Braiding Interactions in Anyonic Quantum Walks

TL;DR

This paper reviews how braiding statistics influence anyonic quantum walks, showing that non-Abelian anyons induce entanglement and decoherence, with potential experimental realizations in fractional quantum Hall systems.

Contribution

It provides a comprehensive review of recent results on anyonic quantum walks, highlighting the effects of braiding and entanglement, and presents numerical analysis of mixing times.

Findings

Non-Abelian anyons cause entanglement with topological degrees of freedom.

Decoherence leads to classical-like behavior in infinite ladder walks.

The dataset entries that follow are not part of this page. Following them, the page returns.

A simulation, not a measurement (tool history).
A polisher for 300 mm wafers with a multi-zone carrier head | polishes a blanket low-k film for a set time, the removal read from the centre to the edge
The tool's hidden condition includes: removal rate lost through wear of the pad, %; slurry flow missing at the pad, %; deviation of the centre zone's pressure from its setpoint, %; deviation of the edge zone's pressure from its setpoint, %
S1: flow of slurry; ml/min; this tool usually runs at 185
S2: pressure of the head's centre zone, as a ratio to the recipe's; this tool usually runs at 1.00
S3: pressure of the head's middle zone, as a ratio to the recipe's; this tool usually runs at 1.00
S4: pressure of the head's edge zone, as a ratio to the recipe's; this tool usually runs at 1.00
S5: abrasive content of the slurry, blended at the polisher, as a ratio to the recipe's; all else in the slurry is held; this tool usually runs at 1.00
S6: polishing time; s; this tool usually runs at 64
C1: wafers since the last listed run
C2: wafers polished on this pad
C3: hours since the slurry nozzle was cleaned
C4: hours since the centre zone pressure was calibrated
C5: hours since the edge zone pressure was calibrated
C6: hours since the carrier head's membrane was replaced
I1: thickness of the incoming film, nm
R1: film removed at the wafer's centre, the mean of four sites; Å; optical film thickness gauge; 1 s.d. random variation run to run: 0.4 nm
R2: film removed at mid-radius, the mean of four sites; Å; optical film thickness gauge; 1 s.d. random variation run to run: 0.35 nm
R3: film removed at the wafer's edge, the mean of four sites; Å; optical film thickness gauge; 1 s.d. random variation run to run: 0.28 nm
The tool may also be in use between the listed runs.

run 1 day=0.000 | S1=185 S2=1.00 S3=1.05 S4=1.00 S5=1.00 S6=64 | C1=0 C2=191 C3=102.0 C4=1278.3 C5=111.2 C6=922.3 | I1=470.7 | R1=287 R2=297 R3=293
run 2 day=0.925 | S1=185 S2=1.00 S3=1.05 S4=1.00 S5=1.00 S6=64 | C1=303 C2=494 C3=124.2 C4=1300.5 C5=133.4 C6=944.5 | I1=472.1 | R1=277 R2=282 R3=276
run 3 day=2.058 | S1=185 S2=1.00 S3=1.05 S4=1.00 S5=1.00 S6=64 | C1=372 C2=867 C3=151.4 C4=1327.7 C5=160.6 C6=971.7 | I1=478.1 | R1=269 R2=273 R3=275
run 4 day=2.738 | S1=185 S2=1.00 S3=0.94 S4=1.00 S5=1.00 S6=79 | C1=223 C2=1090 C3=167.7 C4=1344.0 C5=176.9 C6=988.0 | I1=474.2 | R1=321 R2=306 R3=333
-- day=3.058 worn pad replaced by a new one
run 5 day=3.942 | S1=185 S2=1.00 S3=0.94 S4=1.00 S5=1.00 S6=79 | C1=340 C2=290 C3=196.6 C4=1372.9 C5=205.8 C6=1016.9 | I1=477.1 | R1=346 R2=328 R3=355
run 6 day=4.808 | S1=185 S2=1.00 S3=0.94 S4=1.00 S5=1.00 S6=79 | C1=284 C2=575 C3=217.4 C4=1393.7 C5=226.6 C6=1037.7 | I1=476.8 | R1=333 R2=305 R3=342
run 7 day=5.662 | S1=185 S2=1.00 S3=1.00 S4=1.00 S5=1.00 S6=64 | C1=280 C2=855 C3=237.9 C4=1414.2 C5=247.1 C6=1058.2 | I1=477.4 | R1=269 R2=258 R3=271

Numerical results on mixing times for $SU(2)_2$ anyon walks.

Abstract

The anyonic quantum walk is a dynamical model describing a single anyon propagating along a chain of stationary anyons and interacting via mutual braiding statistics. We review the recent results on the effects of braiding statistics in anyonic quantum walks in quasi-one dimensional ladder geometries. For anyons which correspond to spin-1/2 irreps of the quantum groups $SU(2)_k$, the non-Abelian species $(1<k<\infty)$ gives rise to entanglement between the walker and topological degrees of freedom which is quantified by quantum link invariants over the trajectories of the walk. The decoherence is strong enough to reduce the walk on the infinite ladder to classical like behaviour. We also present numerical results on mixing times of $SU(2)_2$ or Ising model anyon walks on cyclic graphs. Finally, the possible experimental simulation of the anyonic quantum walk in Fractional Quantum Hall systems is discussed.